A London employment tribunal has ruled in a landmark case that Uber drivers in the UK should be classified as workers and not self-employed, thus they should be paid the minimum wage and be entitled to the same rights as regular workers.

The ruling comes after a couple of drivers in London, Yaseen Aslam and James Farrar, filed a lawsuit against Uber in July over employment rights and claims that they should officially be recognised as employees and not freelancers and that they should be entitled to benefits such as healthcare and holiday pay.

Uber immediately said it would appeal against the ruling.

The ruling could have an effect on gig economy workers which has been the subject of debate of whether or not they should be classified as employees or self-employed contractors.

Uber could now be open to claims from all of its 40,000 drivers in the UK, who not currently entitled to regular workers rights.

Fiona Coombe, Director, Legal & Regulatory Research at Staffing Industry Analysts, commented:

“This ruling is only a first instance decision of a tribunal in relation to a group of drivers, so it is not binding on Uber in relation to drivers who were not party to this case. However, this is certainly a blow to Uber’s business model because if all drivers in the UK are workers rather than self-employed, Uber will have to pay drivers the minimum wage, sick pay and holiday pay as well as other paid benefits.”.

The law firm Leigh Day represented the driver, who were also supported by the GMB Union. Nigel Mackay from the employment team at Leigh Day commented: “We are delighted that the Employment Tribunal has found in favour of our clients. 

“This judgment acknowledges the central contribution that Uber’s drivers have made to Uber’s success by confirming that its drivers are not self-employed but that they work for Uber as part of the company’s business. Uber drivers often work very long hours just to earn enough to cover their basic living costs. It is the work carried out by these drivers that has allowed Uber to become the multi-billion-dollar global corporation it is. 

“We are pleased that the employment tribunal has agreed with our arguments that drivers are entitled to the most basic workers’ rights, including to be paid the National Minimum Wage and to receive paid holiday, which were previously denied to them.”

Annie Powell, a lawyer in the employment team at Leigh Day who also worked on the case, added “This is a ground-breaking decision. It will impact not just on the thousands of Uber drivers working in this country, but on all workers in the so-called gig economy whose employers wrongly classify them as self-employed and deny them the rights to which they are entitled.”

Maria Ludkin, GMB Legal Director, said: “This loophole that has allowed unscrupulous employers to avoid employment rights, sick pay and minimum wage for their staff and costing the government millions in lost tax revenue will now be closed.

Leigh Day stated that there would be a further hearing in the Employment Tribunal to calculate the holiday and pay that the drivers should receive.

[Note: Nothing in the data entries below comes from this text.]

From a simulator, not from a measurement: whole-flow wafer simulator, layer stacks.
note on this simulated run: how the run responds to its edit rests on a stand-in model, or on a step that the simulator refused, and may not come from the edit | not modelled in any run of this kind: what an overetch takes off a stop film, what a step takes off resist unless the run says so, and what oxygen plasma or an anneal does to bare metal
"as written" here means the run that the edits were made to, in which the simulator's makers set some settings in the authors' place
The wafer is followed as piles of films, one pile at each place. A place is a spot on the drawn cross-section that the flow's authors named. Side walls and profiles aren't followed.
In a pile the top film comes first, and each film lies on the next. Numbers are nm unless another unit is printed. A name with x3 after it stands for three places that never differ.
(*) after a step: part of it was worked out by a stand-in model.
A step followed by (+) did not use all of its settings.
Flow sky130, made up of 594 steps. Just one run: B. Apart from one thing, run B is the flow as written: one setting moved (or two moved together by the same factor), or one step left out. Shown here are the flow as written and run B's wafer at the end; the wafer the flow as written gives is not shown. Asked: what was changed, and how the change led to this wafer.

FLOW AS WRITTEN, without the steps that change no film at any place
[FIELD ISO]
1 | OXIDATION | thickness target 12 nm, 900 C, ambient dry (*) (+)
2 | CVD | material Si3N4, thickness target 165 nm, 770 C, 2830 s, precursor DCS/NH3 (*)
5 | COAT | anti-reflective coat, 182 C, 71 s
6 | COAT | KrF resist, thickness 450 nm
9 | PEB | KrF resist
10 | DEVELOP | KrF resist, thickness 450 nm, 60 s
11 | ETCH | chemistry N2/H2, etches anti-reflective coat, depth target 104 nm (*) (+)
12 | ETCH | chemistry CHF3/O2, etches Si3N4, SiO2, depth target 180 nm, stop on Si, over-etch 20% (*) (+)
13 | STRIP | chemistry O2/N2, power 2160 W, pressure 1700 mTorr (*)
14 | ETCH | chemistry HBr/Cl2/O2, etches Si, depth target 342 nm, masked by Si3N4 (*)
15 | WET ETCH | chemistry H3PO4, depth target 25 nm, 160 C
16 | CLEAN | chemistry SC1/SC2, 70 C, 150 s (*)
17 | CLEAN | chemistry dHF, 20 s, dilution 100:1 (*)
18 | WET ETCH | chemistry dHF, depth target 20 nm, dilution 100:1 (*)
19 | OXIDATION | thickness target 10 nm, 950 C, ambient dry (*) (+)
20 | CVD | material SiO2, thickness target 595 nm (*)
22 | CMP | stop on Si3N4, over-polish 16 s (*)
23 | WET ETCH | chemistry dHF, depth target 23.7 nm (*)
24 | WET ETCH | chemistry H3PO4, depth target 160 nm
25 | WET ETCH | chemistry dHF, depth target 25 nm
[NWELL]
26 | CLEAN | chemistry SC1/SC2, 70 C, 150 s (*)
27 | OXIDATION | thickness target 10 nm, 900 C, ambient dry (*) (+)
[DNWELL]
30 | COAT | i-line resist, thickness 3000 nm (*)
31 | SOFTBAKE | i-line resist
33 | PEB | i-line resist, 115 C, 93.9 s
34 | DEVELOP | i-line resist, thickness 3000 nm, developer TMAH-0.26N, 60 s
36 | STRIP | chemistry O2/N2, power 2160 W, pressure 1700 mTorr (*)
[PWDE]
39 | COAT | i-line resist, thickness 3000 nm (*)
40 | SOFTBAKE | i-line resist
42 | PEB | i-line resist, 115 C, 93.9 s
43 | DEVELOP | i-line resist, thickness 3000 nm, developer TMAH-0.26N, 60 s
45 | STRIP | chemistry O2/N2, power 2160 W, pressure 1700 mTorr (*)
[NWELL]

Recruitment and Employment Chief Executive Kevin Green also commented:

“Uber has said it intends to appeal this employment tribunal ruling, so this case is far from over. It may take quite a while to get a definitive view as it is likely to end up in front of the Supreme Court. In the meantime, the government should provide greater clarity to employers and individuals about who is legitimately self-employed. HMRC has already said it is investigating Hermes, but we have no timescale for a decision on this and some other cases. UK consumers want to maintain the many the benefits that ‘gig economy’ platforms such as Uber provide. At the same time the people who provide the services for these tech companies should be fairly treated and rewarded,” Green said.

Tania Bowers, General Counsel at The Association of Professional Staffing Companies (APSCo) commented:

“This is a landmark case - while Uber classed its drivers as independent self-employed contractors who had the choice of where and when they worked, this ruling, if not successfully appealed, means that the drivers will be entitled to the minimum wage, paid holidays and breaks. While not directly affecting the professional recruitment market, the ruling will have a significant impact on the ‘gig economy’ where individuals work for multiple employers day to day without having a fixed contract.”

“While it is right and proper for workers’ rights to be protected, it is important that the distinction is made between lower paid and potentially vulnerable workers who need this type of protection and professional contractors and interims who do not need – or indeed want such protection,” Bowers said.

“Recruitment firms have been responsibly supplying compliant agency workers and professional contractors to the employment market for decades before the phrase "gig economy" was coined and will continue to be an essential component of the flexible labour market. Nonetheless, it is important that the recruitment sector does not get landed with the responsibility – and ensuing liability - for determining an individual’s employment status – as is planned by the proposed changes to IR35 legislation for workers in the public sector.  We believe there is a need for greater clarity and we support the Review of Modern Employment to be undertaken by RSA Chief Executive Matthew Taylor at the request of the Prime Minister.”

“The fact it takes an employment tribunal to decide whether these drivers are self-employed shows that proving employment status is an extremely complicated and costly process,” Gillian Guy, Chief Executive of charity Citizens Advice, told the Guardian. “For many people struggling at the sharp end of insecure work, such as in false self-employment, taking such a case is simply not an option.”

The landmark ruling could have implications for other upcoming cases involving gig economy workers as next month, a London cycle courier, will make similar claims against CitySprint for which she has worked for several years as an "independent contractor,” reports the Times. Three more couriers are bringing similar cases, against, respectively, Addison Lee, eCourier and Excel. They are being backed by the Independent Workers Union of Great Britain. The GMB union, which backed the Uber claimants, is supporting other cases.

Research by Citizens Advice has suggested that as many as 460,000 people could be falsely classified as self-employed, costing up to £314 million a year in lost tax and employer national insurance contributions. Recently UK Ministers have ordered an HMRC crackdown on companies that deny work rights to self-employed workers.

Uber has also been fighting over the classification of its workers in the US.